Matt McCutchen's Web Site → Utilities (Top, Basic file management, RPM software management, Web log analysis, Stow, retex, ftc, ftx, gitar, patchsync, xsltdepcomp, continusync, Isolated Firefox, ntfsresizecopy, git subtree-lite, Bottom). Email me about this page.

Utilities

Status: intermittently active, parts obsolete; 2005-present (supersedes any conflicting remarks left on this page; see the home page for definitions)

Here I collect utilities I use or previously used on my Linux system. Some of them may work on other unix-like systems. They vary widely in maturity: caveat emptor! Your feedback and contributions are welcome: please email me.

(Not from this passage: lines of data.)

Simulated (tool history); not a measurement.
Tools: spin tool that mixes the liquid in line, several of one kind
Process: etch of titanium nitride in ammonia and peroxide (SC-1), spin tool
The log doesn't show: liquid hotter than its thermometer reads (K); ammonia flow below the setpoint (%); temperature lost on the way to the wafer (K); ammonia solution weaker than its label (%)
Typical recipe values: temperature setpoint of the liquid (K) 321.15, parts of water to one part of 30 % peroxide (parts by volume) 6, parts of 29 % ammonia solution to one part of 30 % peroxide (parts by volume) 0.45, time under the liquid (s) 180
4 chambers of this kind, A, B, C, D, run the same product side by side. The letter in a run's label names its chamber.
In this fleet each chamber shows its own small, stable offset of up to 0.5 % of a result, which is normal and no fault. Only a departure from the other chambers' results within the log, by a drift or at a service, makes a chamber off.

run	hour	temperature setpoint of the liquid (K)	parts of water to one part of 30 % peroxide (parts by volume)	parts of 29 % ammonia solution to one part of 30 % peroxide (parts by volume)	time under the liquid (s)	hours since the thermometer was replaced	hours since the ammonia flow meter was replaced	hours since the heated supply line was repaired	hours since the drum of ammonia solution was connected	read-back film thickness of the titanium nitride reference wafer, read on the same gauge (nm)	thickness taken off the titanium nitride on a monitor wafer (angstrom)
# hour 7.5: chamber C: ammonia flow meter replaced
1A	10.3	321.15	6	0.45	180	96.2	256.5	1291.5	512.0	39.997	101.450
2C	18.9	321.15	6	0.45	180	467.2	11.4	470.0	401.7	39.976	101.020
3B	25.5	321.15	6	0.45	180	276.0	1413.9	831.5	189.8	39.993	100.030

Since 2020-09-02, the actual files are in this git repository for your convenience in keeping your copies up to date and merging modifications, except as indicated on this page. The main documentation is still maintained on this page, although many of the files also have comments in them.

Basic file management[# Top]

cp2 is an abbreviation for rsync -rltE --chmod=ugo=rwX, i.e., preserve data but use destination default security settings. cp2 has largely replaced cp as my copy command.
chexec makes a file executable or nonexecutable by changing the appropriate x permissions according to the same smart algorithm I contributed to rsync. cleanexec is a wrapper that makes a file executable if and only if file(1) says the data is executable; you might find find . -type f -exec cleanexec {} \; useful.
stat2 shows just about all information about a file except its data (stat, lsattr, getfacl, getfattr; let me know if I missed something!).
My lesspipe.sh script, based on an old version of Fedora's. It supports a number of additional file types, but I haven't kept it up to date with Fedora's. Better options may be available on the web; I wanted to get this out and didn't want to take the time to research other options.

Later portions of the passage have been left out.